In [None]:
import pandas as pd
import matplotlib.pyplot as plt

In [None]:
with open('dataset/gold_label_dataset.pkl', 'rb') as file:
    df = pd.compat.pickle_compat.load(file) 

In [None]:
emotions = df.columns[df.columns.str.startswith("M_")].values.tolist()
emotions = [e[2:].lower() for e in emotions]
emotions

## Analysis on distribution of labels

In [None]:
cols = df.columns[df.columns.str.startswith("label_")].tolist()
freq_counts = {e: dict.fromkeys(emotions, 0) for e in cols}
for index, row in df.iterrows():
    for column in cols:
        for elem in row[column]:
            freq_counts[column][elem] += 1

Some of the emotions are overrepresented, specifically "joy" and "something else". On the other hand, "fear" and "trust" are somewhat underrepresented. This is true for all types of labels, as the distribution is mostly the same across them, with some minor differences between multimodal and text only labels. In general the disparity in number of entries is less extreme in the text only labels. <br>
<!-- TODO: find better phrasing -->
The presence of a large number of entries with the "something else" label suggests that the emotions used as labels are not sufficient to express the range of emotions contained in the dataset.

In [None]:
fig, axs = plt.subplots(2, 2, figsize = (13, 9))
for i, ax in enumerate(axs.reshape(-1)):
    ax.bar(freq_counts[cols[i]].keys(), freq_counts[cols[i]].values())
    ax.set_title(cols[i])
    bars = ax.bar(freq_counts[cols[i]].keys(), freq_counts[cols[i]].values())
    ax.bar_label(bars, freq_counts[cols[i]].values())
    labels = ax.get_xticklabels()
    for i, label in enumerate(labels):
        label.set_y(label.get_position()[1] - (i % 2) * 0.075)
fig.tight_layout(pad=3)
plt.show()

There are also 34 entries which have an empty main gold multimodal label (which means none of the emotions have a score of at least 2). For the text only label there are 11 empy entries. These will need to be handled in some way. A possible solution might be to take the labels considering scores of at least 1.

In [None]:
df.loc[df["label_M_gold_main"].apply(len)==0].shape

Double check on score columns as well instead of list with labels. The number of samples where no emotion has a score greater than or equal to 2 is the same in both cases

In [None]:
# mask checking for scores greater than or equal to 2
mask = df[[f"M_{x.capitalize()}" for x in emotions]].ge(2)

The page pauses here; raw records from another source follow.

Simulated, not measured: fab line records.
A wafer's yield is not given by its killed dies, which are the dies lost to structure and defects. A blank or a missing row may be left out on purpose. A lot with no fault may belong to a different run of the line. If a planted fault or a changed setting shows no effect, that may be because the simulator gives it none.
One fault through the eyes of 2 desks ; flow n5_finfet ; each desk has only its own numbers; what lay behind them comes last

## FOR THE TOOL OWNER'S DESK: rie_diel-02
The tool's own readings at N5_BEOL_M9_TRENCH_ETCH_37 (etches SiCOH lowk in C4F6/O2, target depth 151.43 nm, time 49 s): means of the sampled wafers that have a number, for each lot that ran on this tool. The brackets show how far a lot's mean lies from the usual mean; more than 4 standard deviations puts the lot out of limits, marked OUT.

# check if on a row there is at least one emotion with score greater than or equal to 2 and print number of rows where it is true or false
mask.any(axis=1).value_counts()

Number of samples to remove considering each tweet-image pair as a separate sample

In [None]:
sum = 0
for i, row in df[~mask.any(axis=1)].iterrows():
    sum += row["img_count"]
sum

In [None]:
df.loc[df["label_T_gold_main"].apply(len)==0].shape

In [None]:
# mask checking for scores greater than or equal to 2
mask = df[[f"T_{x.capitalize()}" for x in emotions]].ge(2)

# check if on a row there is at least one emotion with score greater than or equal to 2 and print number of rows where it is true or false
mask.any(axis=1).value_counts()

Number of samples to remove considering each tweet-image pair as a separate sample

In [None]:
sum = 0
for i, row in df[~mask.any(axis=1)].iterrows():
    sum += row["img_count"]
sum

Most samples have multiple labels, even when considering a threshold of 2. Some emotions appear by themselves much less often than others. The ones that appear alone most often are joy, neutral and something else.

In [None]:
cols = df.columns[df.columns.str.startswith("label_")].tolist()
freq_counts = {e: dict.fromkeys(emotions, 0) for e in cols}

for e in emotions:
    for column in cols:
        freq_counts[column][e] = df[(df[column].apply(lambda x: e in x)) & (df[column].apply(len)==1)].shape[0]

In [None]:
fig, axs = plt.subplots(2, 2, figsize = (13, 9))
for i, ax in enumerate(axs.reshape(-1)):
    ax.bar(freq_counts[cols[i]].keys(), freq_counts[cols[i]].values())
    ax.set_title(cols[i])
    bars = ax.bar(freq_counts[cols[i]].keys(), freq_counts[cols[i]].values())
    ax.bar_label(bars, freq_counts[cols[i]].values())
    labels = ax.get_xticklabels()
    for i, label in enumerate(labels):
        label.set_y(label.get_position()[1] - (i % 2) * 0.075)
fig.tight_layout(pad=3)
plt.show()

Plotting distribution of number of votes for each emotion.

In [None]:
import ipywidgets as widgets
from ipywidgets import interactive
from IPython.display import display, clear_output

options = df.columns[df.columns.str.startswith("M_")].values.tolist()
options = [x[2:] for x in options]

drop_down = widgets.Dropdown(options = options,
                             value = "Joy",
                             description = "Emotion",
                             disabled = False)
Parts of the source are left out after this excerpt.